After he tells me all of that and spends half the morning chasing me, spanking me, pinching my nipples etc. he tells me that he wants to have sex tomorrow morning when I come home from work!? Wtf? What is up with that? I've been home since Monday...I'm here flesh and blood with you right now, the kids are in school...the toddler is sleeping, and you want to wait until tomorrow! Ugh it's so frustrating. I'm tired of this guy. 

I decide to try to nap since I have to work tonight and I showered before I did. I didn't try to make any moves towards him because I feel like I'm damned if I do and damned if I don't. I get into bed and he is in the living playing on the stupid X-box. I decide to watch a lil porn on my phone and masturbate. He comes into the room the first time to "play" I hid my phone and I was being responsive to him but he just left after a little while. :scratchhead: So I resume what I was doing but before I could do anything he comes back again and demands to know what I'm doing on my phone. 

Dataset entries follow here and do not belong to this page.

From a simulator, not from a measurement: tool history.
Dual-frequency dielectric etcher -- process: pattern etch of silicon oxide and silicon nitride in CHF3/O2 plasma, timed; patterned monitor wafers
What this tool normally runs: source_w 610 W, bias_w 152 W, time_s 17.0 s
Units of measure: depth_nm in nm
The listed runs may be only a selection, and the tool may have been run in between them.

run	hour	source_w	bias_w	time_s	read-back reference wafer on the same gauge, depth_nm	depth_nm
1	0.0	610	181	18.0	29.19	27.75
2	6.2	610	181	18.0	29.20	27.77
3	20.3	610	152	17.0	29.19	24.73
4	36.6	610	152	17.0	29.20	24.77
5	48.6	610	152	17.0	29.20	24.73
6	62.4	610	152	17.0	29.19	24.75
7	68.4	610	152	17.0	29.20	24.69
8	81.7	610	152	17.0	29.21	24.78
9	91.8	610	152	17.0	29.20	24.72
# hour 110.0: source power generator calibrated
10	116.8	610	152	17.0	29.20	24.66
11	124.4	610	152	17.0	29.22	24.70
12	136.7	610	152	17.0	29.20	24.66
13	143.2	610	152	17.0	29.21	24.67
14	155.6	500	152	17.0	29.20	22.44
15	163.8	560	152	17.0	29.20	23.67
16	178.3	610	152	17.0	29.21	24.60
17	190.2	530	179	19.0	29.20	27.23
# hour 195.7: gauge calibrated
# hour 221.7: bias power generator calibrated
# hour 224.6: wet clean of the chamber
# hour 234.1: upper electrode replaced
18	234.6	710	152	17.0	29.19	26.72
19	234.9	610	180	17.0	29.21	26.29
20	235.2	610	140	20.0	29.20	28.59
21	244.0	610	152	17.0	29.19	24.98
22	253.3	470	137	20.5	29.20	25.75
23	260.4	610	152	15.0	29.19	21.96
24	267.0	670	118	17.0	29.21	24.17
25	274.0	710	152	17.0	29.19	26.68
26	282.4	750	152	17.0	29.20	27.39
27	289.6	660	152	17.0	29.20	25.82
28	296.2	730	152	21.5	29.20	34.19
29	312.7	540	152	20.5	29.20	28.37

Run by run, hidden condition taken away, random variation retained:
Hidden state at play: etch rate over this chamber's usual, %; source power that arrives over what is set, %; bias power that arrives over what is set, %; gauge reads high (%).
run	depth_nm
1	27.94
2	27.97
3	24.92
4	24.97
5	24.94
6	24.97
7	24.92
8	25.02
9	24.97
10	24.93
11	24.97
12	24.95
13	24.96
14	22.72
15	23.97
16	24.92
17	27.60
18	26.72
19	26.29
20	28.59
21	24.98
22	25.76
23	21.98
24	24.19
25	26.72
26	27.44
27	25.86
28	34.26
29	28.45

At first I didn't tell him but he started to brow beat me. So I told him you know what I'm doing...why do you keep coming in here and disturbing me. You don't want to have sex so leave me alone and let me do what I have to do. He sort of laughs at me and says let me help you out and he shuts the door on his way out. 

This guy is unbelievable.

He goes out to the store a little while after that and comes back and offers me a sandwich. :scratchhead: I get out of bed to use the bathroom and said I don't want a sandwich I want a new husband. He said huh? I said you heard me I don't want a damn sandwich...I want to be married to someone else. I go back to the bedroom. He is still in the living room. I become enraged at this point. I go back to the living and confront him. I said maybe you don't care about sex but for me it's a deal breaker. I've been home days and you're just lazy about it. I said I don't know if you weren't attracted to me and you married me because you thought I was a good person or had a good personality but that's you're mistake because I can't live like this. Sex is important to me and I'm tried of you're lame f*cking excuses. This is like being in prison because I can't get what I want here and it's not like I can go out and get it someplace else. 

He says NOTHING! I walk back to the bedroom...again...a few minutes later he quietly leaves to pick up our daughter from school...half an hour earlier than usual. 

I can't take him anymore. I guess I'm too intense and needy for him. I guess he isn't into me sexually. There's nothing I can do about this. I can't make him want me and I can't live with someone who just isn't that into me.


----------



## nice777guy (Nov 23, 2009)

Next time he catches you with your phone - tell him exactly what you're doing and ask him to join you!

And - if that doesn't work - keep doing it anyway!


----------



## Ayla (Aug 24, 2011)

I wish it was that simple. He's just not interested. I suspect he prefers porn and masturbation himself until the urge is overwhelming and then he looks at me as a second option the 1-2times per week he doesn't feel like jerking off.


nice777guy said:


> Next time he catches you with your phone - tell him exactly what you're doing and ask him to join you!
> 
> And - if that doesn't work - keep doing it anyway!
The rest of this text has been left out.